RUSKO with XI, SEK ONE and MATT CARL at Levack Block (88 Ossington), Saturday (April 26). $10. www.myspace.com/subtrac. Rating: NNNNN
Originally, electro-house superstars Justice were slated for the 37th edition of the critically acclaimed Fabric Live DJ mix series, but shit got complicated and suddenly a replacement was needed.
Bloghouse’s loss turned out to be dubstep’s win when the label/club opted to take a chance on the emerging genre and give the honour to young up-and-comers Rusko and Caspa, who rose to the occasion and delivered a mix that has significantly raised their profile across the world.
“I’d been working with Fabric and playing there a lot, but they didn’t really think dubstep was ready yet. We kept at them and eventually convinced them,” explains an exhausted Rusko between gigs from his London home.
“It was so last-minute. They asked us to do it on the Saturday, and we needed to deliver it by Monday. We went into the club on the Sunday, the engineer hooked us up, and we just went for it. We’d been playing back-to-back sets for the few days before it, which was quite handy, since we were well-practised when Sunday came around.”
Don’t feel bad if the term “dubstep” doesn’t mean anything to you yet – even in London it’s still mainly stuck in the side rooms and smaller clubs.
That’s starting to change, though, and not just because of the hype behind the Fabric Live disc, which was the first major commercially released dubstep DJ mix. You’re starting to see tracks like Rusko’s Cockney Thug crossing over into the drum ’n’ bass scene of which dubstep is an offshoot
, and also into other scenes, with artists like Diplo and Scratch Perverts cranking out remixes to fit their dance floors.

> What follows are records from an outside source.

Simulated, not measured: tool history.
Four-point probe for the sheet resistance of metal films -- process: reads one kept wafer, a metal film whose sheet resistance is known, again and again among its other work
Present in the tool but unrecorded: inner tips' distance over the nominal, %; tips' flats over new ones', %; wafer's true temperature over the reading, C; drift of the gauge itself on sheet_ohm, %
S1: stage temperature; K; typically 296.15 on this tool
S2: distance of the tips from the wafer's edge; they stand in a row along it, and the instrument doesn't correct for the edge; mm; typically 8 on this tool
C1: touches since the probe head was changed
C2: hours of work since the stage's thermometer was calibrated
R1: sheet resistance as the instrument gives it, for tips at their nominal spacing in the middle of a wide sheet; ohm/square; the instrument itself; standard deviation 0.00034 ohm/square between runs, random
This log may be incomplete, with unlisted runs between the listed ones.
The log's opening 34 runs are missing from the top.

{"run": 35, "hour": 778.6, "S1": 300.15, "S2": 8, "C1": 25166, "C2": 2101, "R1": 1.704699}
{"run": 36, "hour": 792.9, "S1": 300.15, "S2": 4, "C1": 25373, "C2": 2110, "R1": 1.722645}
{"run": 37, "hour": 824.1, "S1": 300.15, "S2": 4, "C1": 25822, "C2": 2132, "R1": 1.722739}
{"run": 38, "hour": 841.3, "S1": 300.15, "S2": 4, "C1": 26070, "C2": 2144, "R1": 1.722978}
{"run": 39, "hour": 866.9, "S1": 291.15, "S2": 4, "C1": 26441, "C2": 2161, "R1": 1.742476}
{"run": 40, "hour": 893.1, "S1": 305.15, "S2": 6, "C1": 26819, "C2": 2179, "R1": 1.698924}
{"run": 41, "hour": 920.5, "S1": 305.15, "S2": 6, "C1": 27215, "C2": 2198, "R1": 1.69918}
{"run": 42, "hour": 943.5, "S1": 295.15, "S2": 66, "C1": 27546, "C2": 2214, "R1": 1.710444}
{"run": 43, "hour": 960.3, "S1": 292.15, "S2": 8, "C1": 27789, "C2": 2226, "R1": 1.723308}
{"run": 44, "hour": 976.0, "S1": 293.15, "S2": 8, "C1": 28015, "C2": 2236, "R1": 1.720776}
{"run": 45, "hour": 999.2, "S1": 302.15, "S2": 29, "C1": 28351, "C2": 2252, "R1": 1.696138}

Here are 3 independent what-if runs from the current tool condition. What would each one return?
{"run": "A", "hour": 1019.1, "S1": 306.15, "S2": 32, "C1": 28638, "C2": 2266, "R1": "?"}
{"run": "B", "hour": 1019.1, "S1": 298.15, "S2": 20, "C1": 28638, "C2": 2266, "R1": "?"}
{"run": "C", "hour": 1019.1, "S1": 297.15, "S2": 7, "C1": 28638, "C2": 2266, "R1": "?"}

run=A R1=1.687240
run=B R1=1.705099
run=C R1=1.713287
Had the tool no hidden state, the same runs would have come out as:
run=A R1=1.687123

This sudden rise in profile means Rusko is being offered some high-profile remix work of his own. Not only is he doing a dubstep remix of Kid Sister’s surprise crossover hit Pro Nails, but he’s also been roped into tackling Adele’s next single, the Mark Ronson-produced Cold Shoulder. Dubstep is primarily instrumental, so these vocal remixes are likely the kind of thing that will officially raise the sound from niche genre to the main room.
“It’s good to cross it over, but you still need to make those bangers for the dance floor. You still need those tear-out tunes for the club. You can’t be doing those girly vocals there. A couple of decent remixes is good for radio, but you don’t want to do too many and become that remix guy.”